Documentation improvements
I want to make a 'super issue' to track the progress.
I guess we should cover several topics:
- The anatomy of the otel4s library (See #117)
- How a library author can instrument a library. We can provide some guidelines (See #118)
- How an end user can manually instrument a service (actually, it intersects with point 2)
- How to collect OpenTelemetry metrics and traces by third parties: Honeycomb, Grafana, Jaeger, etc
- How to customize OpenTelemetry: histogram customization, JVM metrics exporters, etc
Currently, I am thinking of the following structure:
- Design notes:
- [x] Modules structure and dependencies (describe why have 10+ modules)
- [x] Tracing context propagation
- Instrumentation
- [x] Tracing
- [x] Metrics
- [ ] Cross-service propagation
- [x] Interop with JVM instrumented libraries
- [x] JVM runtime metrics
- Customization
- [x] Histogram custom buckets
- [x] ~Histogram custom bucket (file-based configuration) #308~
- Visualization (or exporting?)
- [x] Jaeger - collecting traces
- [x] Honeycomb - metrics and traces
- [ ] Grafana Cloud - metrics and traces
- [x] Grafana + Prometheus - metrics and traces
What do you think @rossabaker @zmccoy @armanbilge?
Just came across this issue, I had some spare time and made an example project using Grafana for metrics and traces here. Not sure if that's what you were expecting though as it still uses jaeger to store the traces, I could adapt the example by replacing jaeger by tempo, or even just storing traces in prometheus if that's better. Let me know what you think !
It would be nice to cover OpenTelemetry + Prometheus too. Because a lot of systems are using Prometheus to collect metrics of Kubernetes cluster, for example.
For the simplest case, I was using https://grafana.com/docs/grafana-cloud/data-configuration/otlp/send-data-otlp/.

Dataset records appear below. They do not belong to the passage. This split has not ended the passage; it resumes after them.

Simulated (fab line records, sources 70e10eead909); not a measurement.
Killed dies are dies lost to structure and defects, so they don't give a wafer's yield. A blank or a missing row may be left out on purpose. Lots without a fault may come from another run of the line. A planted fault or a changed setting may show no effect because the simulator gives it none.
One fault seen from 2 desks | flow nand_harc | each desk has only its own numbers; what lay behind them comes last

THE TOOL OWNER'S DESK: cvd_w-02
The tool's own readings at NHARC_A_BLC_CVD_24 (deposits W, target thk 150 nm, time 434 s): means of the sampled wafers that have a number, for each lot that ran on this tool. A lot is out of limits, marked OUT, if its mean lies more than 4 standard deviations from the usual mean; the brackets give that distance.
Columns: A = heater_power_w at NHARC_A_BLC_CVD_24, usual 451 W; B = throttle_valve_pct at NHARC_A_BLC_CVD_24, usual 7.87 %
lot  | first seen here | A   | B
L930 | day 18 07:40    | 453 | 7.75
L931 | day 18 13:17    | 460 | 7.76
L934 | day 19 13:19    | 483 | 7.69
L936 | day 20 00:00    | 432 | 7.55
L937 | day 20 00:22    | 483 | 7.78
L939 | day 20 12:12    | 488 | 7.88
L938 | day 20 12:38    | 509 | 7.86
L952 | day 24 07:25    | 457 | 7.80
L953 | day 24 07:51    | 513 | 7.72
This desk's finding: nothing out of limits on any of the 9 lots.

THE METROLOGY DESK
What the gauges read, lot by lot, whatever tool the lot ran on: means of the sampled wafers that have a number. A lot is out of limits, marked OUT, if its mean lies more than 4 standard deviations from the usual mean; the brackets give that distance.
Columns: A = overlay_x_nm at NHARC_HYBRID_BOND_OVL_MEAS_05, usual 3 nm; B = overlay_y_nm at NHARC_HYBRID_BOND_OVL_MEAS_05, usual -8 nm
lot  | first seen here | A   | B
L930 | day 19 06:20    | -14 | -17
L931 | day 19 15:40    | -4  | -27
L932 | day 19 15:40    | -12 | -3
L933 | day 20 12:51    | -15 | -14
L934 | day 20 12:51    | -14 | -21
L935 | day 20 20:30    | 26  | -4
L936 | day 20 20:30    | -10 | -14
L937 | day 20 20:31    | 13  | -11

Just took a look at the link you sent me, this seem pretty specific to Grafana Cloud. They got a free plan though, I'll try to find some time to update my code and adapt it to this use case :+1:
@keuhdall As you mentioned, the approach I sent above is suitable only for Grafana Cloud.
I believe we shouldn't change your code. A lot of people are using on-premise Grafana and Prometheus and your example fully covers this scenario.
I added Grafana + Prometheus - metrics and traces item to the list. So we can keep your example and add further documentation there.
I can probably still get rid of jaeger in order to push traces directly to prometheus though. Should I make a PR to update the microsite with the example ?
It would be nice!
By the way, in the current example, the counter is recreated on every request https://github.com/keuhdall/otel4s-grafana-example/blob/79223a24c5b121ff2ef39726f2ef69e2fac5e644/src/main/scala/ExampleService.scala#L43-L45.
I assume it should be:
def apply[F[_]: Async: Tracer: Meter: Random](
minLatency: Int,
maxLatency: Int,
bananaPercentage: Int
): F[ExampleService[F]] =
metricsProvider
.counter("RemoteApi.fruit.count")
.withDescription("Number of fruits returned by the API.")
.create
.map { counter =>
new ExampleService[F] {
...
}
}
Oh nice catch! I'll update my code. Also, I tried finding a way to export traces to prometheus, but it doesn't seem to be possible. At best, spanmetrics can be pushed into prometheus, but not traces themselves. I can either keep jaeger or try to replace it by tempo since it's also developed by grafana labs, let me know what you think is best.
I keen to see Tempo example, but I'm not sure how popular is it.
I just added a tempo example on this branch. I'm not sure it's particularly useful to document this example in detail as it is pretty much the same as using jaeger when it comes to displaying traces in grafana (it's just a matter of choosing tempo as datasource instead of jeager). I'll try making a PR during the coming week to update the documentation with the initial grafana / prometheus / jaeger example if that sounds good to you
For the JVM metrics, would we consider just linking to https://github.com/open-telemetry/opentelemetry-java-instrumentation/tree/main/instrumentation/runtime-telemetry ? That works perfectly by just registering new instruments using the library, and does not require any agent on the side.
For Java 17: https://github.com/open-telemetry/opentelemetry-java-instrumentation/tree/main/instrumentation/runtime-telemetry/runtime-telemetry-java17/library
For the JVM metrics, would we consider just linking to https://github.com/open-telemetry/opentelemetry-java-instrumentation/tree/main/instrumentation/runtime-telemetry ? That works perfectly by just registering new instruments using the library, and does not require any agent on the side.
For Java 17: https://github.com/open-telemetry/opentelemetry-java-instrumentation/tree/main/instrumentation/runtime-telemetry/runtime-telemetry-java17/library
Sounds good